Helston church


It is a shame that a town of such granite-built quality as Helston does not have a medieval church. The original foundation, situated on the same site in an ancient lann, became derelict and new money paid for the erection of the mid C18 St Michael’s.   Being so late, it is strictly outside our window of interest but hey.

Rare though a new foundation is from this time, the result is something of an uncomfortable compromise. Its interior is austere and nods at the great barns of the large Methodist chapels that scatter the county.

The two-storey south porch even feels more like the entrance to a grand Georgian building than to a church.
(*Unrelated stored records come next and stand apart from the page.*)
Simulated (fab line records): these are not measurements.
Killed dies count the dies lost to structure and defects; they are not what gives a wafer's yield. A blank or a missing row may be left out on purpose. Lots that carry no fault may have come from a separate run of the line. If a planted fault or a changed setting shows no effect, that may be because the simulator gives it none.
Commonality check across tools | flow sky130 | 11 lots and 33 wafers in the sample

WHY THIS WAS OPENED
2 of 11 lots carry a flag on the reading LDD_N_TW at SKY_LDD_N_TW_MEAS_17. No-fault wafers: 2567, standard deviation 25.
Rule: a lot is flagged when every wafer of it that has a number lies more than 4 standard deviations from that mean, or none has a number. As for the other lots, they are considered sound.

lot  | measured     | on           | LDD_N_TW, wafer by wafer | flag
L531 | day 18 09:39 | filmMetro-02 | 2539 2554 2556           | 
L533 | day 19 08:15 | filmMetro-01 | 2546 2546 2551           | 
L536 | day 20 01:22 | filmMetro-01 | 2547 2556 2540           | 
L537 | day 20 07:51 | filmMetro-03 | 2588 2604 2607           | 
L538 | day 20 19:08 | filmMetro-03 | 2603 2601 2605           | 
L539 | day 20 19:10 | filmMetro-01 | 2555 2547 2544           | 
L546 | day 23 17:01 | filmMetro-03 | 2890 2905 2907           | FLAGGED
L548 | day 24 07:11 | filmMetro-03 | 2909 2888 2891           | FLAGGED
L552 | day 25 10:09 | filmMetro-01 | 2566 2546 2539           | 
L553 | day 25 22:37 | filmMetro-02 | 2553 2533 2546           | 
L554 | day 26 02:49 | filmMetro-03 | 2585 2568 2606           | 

It boasts a gallery at the west, to accommodate a larger congregation. A northern and southern gallery were swept away in a 1970s re-ordering. The result is still large and surely many time larger than is required for today’s congregations.

Helston: the nave

There are few echoes of the past. A brass to Thomas Bougins (d1602) has been framed and hangs in what passes for a north transept – more a side chapel – and a monument or two clearly pre-dates the present church.

A photograph in the side chapel shows the full extent of the church with its two galleries.

Least we appear too damming, in the churchyard are two discoveries. There is a wheel-headed cross which has been appropriated by the Penberthy family for their tomb, and a large monument to Henry Trengrouse who invented the Rocket Apparatus to save lives from wrecked ships.